Tuesday, February 12, 2008

And Now This

I have been fussing for about 24 hours now about this announcement in yesterday's NY Times.

Military prosecutors have decided to seek the death penalty for six Guantánamo detainees who are to be charged with central roles in the Sept. 11 terror attacks, government officials who have been briefed on the charges said Sunday.

Now, I am unalterably opposed to the death penalty. It makes about as much sense as a frustrated mother smacking her son across the chops for smacking his little sister across the chops, and then saying, "Hitting is bad!" At the same time, I know a lot of decent folks who believe the death penalty is an appropriate punishment for certain particularly heinous crimes, and while I still disagree with them, I certainly can appreciate their reasoning. I also can admit that the tragedy of 9/11 was caused by a number of people engaged in unspeakably evil acts, so that under my friends' guidelines, those who conspired to commit these acts deserve harsh punishment, even death.

However, there are supposed to be safeguards in place for defendants, all defendants, in our judicial system, and when it comes to the detainees in Guantanamo Bay and the "black prisons," none of those safeguards have received even a nod from our government.

Detainees have been held for years without charges having been filed. They have not been able to contest their detention because Congress didn't think they should have the right of habeas corpus. Many are there because of "confessions" obtained under torture, which the Attorney General refuses to find illegal. They will have to proceed to trial without being able to see the evidence against them and without being able to confront the witnesses who put them there. The prosecution to this point won't even share exculpatory evidence with their attorneys. And, to top it off, there is even some question whether their trials will be held in secret. How does this fit with the American tradition of due process, of the presumption of innocence?

It doesn't.

But wait, there's more, as one former military defense lawyer points out:

Tom Fleener, an Army Reserve major who was until recently a military defense lawyer at Guantánamo, said that bringing death penalty cases in the military commission system would bog down the untested system. He noted that many legal questions remain unanswered at Guantánamo, including how much of the trials will be conducted in closed, secret proceedings; how the military judges will handle evidence obtained by interrogators’ coercive tactics; and whether the judges will require experienced death-penalty lawyers to take part in such cases.

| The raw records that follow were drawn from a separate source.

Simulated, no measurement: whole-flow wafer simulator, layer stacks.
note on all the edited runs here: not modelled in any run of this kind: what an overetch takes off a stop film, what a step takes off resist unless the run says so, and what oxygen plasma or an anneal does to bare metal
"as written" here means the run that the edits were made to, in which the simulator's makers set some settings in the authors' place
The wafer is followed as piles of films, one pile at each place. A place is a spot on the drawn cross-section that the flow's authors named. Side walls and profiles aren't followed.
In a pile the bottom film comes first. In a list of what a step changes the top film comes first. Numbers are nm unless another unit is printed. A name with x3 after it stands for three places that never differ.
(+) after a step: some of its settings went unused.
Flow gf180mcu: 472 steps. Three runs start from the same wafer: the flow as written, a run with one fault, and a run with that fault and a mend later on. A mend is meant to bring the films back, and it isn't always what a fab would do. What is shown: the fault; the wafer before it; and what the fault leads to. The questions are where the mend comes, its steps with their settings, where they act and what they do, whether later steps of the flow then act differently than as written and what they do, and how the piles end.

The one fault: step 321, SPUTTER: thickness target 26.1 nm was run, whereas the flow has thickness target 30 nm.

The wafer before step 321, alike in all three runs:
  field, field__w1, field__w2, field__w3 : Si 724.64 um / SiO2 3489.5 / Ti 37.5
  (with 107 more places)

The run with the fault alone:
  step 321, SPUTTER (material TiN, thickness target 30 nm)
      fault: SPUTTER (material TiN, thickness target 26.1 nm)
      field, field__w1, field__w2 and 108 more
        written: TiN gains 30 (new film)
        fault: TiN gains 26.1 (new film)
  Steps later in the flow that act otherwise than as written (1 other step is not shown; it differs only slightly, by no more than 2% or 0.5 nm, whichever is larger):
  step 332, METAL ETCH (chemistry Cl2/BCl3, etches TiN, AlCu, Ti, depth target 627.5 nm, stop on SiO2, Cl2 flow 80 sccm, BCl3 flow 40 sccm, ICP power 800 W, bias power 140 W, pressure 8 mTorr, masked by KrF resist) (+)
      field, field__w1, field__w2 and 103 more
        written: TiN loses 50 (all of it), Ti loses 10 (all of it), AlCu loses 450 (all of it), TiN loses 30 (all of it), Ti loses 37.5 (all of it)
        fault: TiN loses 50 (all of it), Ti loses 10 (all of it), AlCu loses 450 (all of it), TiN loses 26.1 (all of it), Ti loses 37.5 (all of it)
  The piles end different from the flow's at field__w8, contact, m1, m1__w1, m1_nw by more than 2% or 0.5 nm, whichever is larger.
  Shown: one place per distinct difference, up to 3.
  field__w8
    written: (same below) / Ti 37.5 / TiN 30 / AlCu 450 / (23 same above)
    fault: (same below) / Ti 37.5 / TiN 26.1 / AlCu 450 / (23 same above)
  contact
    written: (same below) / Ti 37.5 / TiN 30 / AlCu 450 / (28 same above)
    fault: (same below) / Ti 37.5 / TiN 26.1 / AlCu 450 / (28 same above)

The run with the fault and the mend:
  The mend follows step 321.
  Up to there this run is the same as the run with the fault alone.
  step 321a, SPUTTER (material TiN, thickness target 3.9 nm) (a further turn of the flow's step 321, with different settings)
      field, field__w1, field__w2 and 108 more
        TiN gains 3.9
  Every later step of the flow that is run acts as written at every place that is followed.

In all likelihood, these trials will be the first actual trials under the military commission system. Even if "experienced death-penalty lawyers" take part in these cases, they will be rookies under the new system in which even basic procedures haven't been ironed out. None of the defense attorneys will be experienced in a system that, by all accounts, appears to have designed by and for the prosecution.

The Guantanamo Bay Military Commission system reeks of the show trials of the Soviet Union and Nazi Germany. It is little better than the "disappearing" tactics of last generation's Latin American dictators. And this is what we are presenting to the world as an example of American justice.

I am deeply, deeply ashamed of this nation.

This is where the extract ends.